# Amplitude and phase of a Feynman path

1. Feb 7, 2004

### Mike2

Can the amplitude and phase associated with each of the paths in the Feynman path integral be connected to geometric attributes of that path? For example, is the amplitude and phase connected to how long the path is or how much it curves or how much it deviates from the geodesic?

2. Feb 7, 2004

### lethe

these are paths through the space of all field configurations, which is not a Riemannian manifold, so the words "length" and "curvature" and "geodesic" are out of place here.

3. Feb 7, 2004

Staff Emeritus
The phase increases at a steady rate along each path. That is the only criterion. Then when the paths are summed up in the path integral, the phases of paths far from the stationary one cancel.

4. Feb 7, 2004

### Mike2

Re: Re: Amplitude and phase of a Feynman path

So it would seem that phase is related to the length of the path. What about amplitude?

5. Feb 8, 2004

### MathNerd

1) Each separate path has an equal amplitude

2) The phase for each path is the action along the path in units of Plank’s constant

6. Feb 8, 2004

### lethe

Re: Re: Re: Amplitude and phase of a Feynman path

you're not listening. you are integrating over a space that does not have a metric, so you cannot ask the length of the path, nor the curvature.

7. Feb 8, 2004

Staff Emeritus
Re: Re: Re: Re: Amplitude and phase of a Feynman path

Excuse me Lethe, but isn't there a nuance here? Each of the paths in the space-of-paths is a PATH, in euclidean space, and in that space it does have a length. And indeed it is in that space that the physics happens that is attributed to the path when you integrate over the space-of-paths. N'est-ce pas?

8. Feb 8, 2004

### lethe

Re: Re: Re: Re: Re: Amplitude and phase of a Feynman path

the space of all field configurations is a Euclidean space? why do you say that? for starters, it is certainly infinite dimensional, and Euclidean space is finite dimensional.

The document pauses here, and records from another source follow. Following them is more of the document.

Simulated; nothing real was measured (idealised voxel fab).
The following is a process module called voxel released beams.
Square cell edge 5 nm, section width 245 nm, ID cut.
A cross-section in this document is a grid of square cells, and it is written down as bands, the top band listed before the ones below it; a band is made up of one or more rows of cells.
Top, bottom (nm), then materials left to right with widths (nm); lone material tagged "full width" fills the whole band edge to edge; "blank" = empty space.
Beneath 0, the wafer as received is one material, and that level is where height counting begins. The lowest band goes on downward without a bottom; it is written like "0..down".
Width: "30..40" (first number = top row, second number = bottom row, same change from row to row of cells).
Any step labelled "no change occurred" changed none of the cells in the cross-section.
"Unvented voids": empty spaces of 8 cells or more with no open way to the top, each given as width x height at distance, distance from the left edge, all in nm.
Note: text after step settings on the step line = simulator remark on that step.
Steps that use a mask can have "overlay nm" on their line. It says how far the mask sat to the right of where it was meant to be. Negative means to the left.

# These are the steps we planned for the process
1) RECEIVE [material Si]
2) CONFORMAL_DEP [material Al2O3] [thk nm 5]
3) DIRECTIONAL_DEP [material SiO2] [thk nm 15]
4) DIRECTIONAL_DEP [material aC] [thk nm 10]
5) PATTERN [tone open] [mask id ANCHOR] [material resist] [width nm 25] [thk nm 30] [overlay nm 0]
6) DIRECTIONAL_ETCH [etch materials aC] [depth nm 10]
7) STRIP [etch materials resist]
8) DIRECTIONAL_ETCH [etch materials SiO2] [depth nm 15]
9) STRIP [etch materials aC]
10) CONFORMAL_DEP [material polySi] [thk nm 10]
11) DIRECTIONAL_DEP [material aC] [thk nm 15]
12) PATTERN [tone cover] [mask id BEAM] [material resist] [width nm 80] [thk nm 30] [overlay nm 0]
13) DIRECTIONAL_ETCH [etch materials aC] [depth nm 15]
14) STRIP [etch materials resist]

tell me what expression you want to represent the length of a path through the space of field configurations. the action?

9. Feb 8, 2004

### Mike2

Re: Re: Re: Re: Re: Re: Amplitude and phase of a Feynman path

Isn't the phase determined from the Action Integral, and isn't the action integral proportional to the length?

10. Feb 8, 2004

### lethe

Re: Re: Re: Re: Re: Re: Re: Amplitude and phase of a Feynman path

the action for a relativistic point particle travelling on a Lorentzian manifold is proportional to the length of its worldline.

but the action for, say, a scalar field? as far as i can tell, this not the length.

11. Feb 8, 2004

### Loren Booda

Is the amplitude of related Feynman paths normalized over actions which generally contrast between their domain magnitudes ("lengths"), but retain a constant phase difference?

12. Feb 8, 2004

### MathNerd

Re: Re: Re: Re: Re: Re: Re: Amplitude and phase of a Feynman path

Action

$$S = \int_{t_0}^{t_1} L \ dt$$

where S = the classical action
L = the lagrangian

Action of a scalar field

$$S = \int_{t_0}^{t_1} \int_{V} L \ d^3V \ dt$$

but in this case L = the lagrangian density.

The probability amplitude for a given path is $$A e^{i S}$$, where A is some constant that is chosen so that when you sum over all paths the total probability adds up to one and S is the action along that particular path. Remember that A is the same for ALL paths.

Last edited by a moderator: Feb 8, 2004
13. Feb 9, 2004

### Haelfix

Ahh you forget the all important summation sign, in front of that expression, I insist it makes no sense physically to talk about one path, even in principle! Unless you are in a very restricted world =)

Its the coupling of all possible paths, in exactly that way, that is the fundamental quantum *thing*!
.

Last edited: Feb 9, 2004
14. Feb 16, 2004

### Mike2

What is the "coupling" between all possible paths?

15. Feb 16, 2004

Staff Emeritus
Integration over. The paths then occupy the role that points do in elementary integration.

16. Feb 16, 2004

### Mike2

Re: Re: Re: Re: Re: Re: Re: Re: Amplitude and phase of a Feynman path

So it would seem that it is the Lagrangian that chooses the classical path out of all the possible paths by determining how the phases will add to produce the classical result. And the Lagrangian must comply with the Euler-Lagrange equation which some interpret as a vector always normal to the path. What does this all prove?